Support for Bluetooth Low-Energy Audio

Android 13 is the first version of Android to introduce fully-fleshed-out support for Bluetooth Low-Energy Audio. The standard is meant as a replacement or at least an alternative for regular Bluetooth audio streaming, and it brings a whole slew of improvements to the table: lower energy consumption at almost the same audio quality, multi-stream support to send signals to both of your earbuds at the same time (or to multiple headphones/speakers at once), and full support for the features introduced in Google’s Bluetooth hearing aid protocol.

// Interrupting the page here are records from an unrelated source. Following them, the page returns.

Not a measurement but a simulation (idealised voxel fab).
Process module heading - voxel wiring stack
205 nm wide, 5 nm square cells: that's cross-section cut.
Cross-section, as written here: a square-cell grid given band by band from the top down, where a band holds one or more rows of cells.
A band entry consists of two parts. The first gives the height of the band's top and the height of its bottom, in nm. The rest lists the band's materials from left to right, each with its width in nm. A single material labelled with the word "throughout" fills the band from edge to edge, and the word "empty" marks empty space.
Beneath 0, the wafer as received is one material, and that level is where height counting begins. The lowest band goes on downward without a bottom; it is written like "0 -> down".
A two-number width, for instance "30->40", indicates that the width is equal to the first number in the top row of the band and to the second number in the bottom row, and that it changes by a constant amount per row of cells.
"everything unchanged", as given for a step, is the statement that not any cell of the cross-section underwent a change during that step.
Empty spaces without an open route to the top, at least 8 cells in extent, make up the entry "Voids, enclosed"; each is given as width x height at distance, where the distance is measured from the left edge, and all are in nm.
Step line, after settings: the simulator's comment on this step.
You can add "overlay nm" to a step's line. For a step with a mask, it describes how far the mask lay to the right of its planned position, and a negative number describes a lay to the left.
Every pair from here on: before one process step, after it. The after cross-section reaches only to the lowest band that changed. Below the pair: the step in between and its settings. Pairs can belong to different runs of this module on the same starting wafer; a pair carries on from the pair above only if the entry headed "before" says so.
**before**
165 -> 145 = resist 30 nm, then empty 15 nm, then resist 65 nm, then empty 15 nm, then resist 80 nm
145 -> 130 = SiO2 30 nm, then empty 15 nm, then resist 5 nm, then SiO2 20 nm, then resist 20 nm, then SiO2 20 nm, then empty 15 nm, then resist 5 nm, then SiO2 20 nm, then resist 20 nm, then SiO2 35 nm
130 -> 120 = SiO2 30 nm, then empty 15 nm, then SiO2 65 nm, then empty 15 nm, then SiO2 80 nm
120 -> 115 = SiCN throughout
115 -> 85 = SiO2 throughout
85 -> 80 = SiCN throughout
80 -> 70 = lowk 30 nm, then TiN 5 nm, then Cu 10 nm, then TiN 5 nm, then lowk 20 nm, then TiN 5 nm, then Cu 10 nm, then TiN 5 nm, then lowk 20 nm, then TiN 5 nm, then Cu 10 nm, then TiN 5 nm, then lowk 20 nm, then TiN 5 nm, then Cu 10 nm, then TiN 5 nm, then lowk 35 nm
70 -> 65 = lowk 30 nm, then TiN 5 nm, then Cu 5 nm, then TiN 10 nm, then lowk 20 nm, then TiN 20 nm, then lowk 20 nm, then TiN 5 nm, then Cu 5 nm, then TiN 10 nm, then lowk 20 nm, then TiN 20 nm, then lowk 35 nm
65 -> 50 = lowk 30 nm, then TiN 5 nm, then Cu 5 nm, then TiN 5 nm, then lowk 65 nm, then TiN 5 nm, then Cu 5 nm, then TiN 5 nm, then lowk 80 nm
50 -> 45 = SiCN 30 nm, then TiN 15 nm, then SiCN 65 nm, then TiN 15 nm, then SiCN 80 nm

Devices will need to be equipped with the appropriate hardware to provide you with Bluetooth LE Audio streaming, but this will only be a question of time as new phones, tablets, headphones, and speakers are released.

The return of Assistant gestures

Gesture navigation may be the future of interacting with your phone. Still, many people prefer the three-button navigation of old, whether for accessibility reasons or just because they’re used to it. Those who do can now optionally enjoy using Assistant via a long-press on the Home button again.

A new toggle in the navigation settings allows you to select your preference, so you don’t need to press and hold the Power button anymore. Similarly, Google is bringing back the swipe-up-from-the-corner gesture for Assistant when you use gesture navigation. This can also be set up from the same place in System Settings.

New media player and output picker

Android 10 introduced an output picker for audio and other media, allowing you to choose how you’d like to listen to something: on your phone, your wireless headphones, or your Bluetooth speakers. Android 13 has an all-new look for this feature, with a total redesign for both selecting the destination for your audio and the media player.

It looks even better than we expected, using the album cover of your currently playing media as the background. Google also introduced a snazzy new squiggly animation that grooves along with you and your music.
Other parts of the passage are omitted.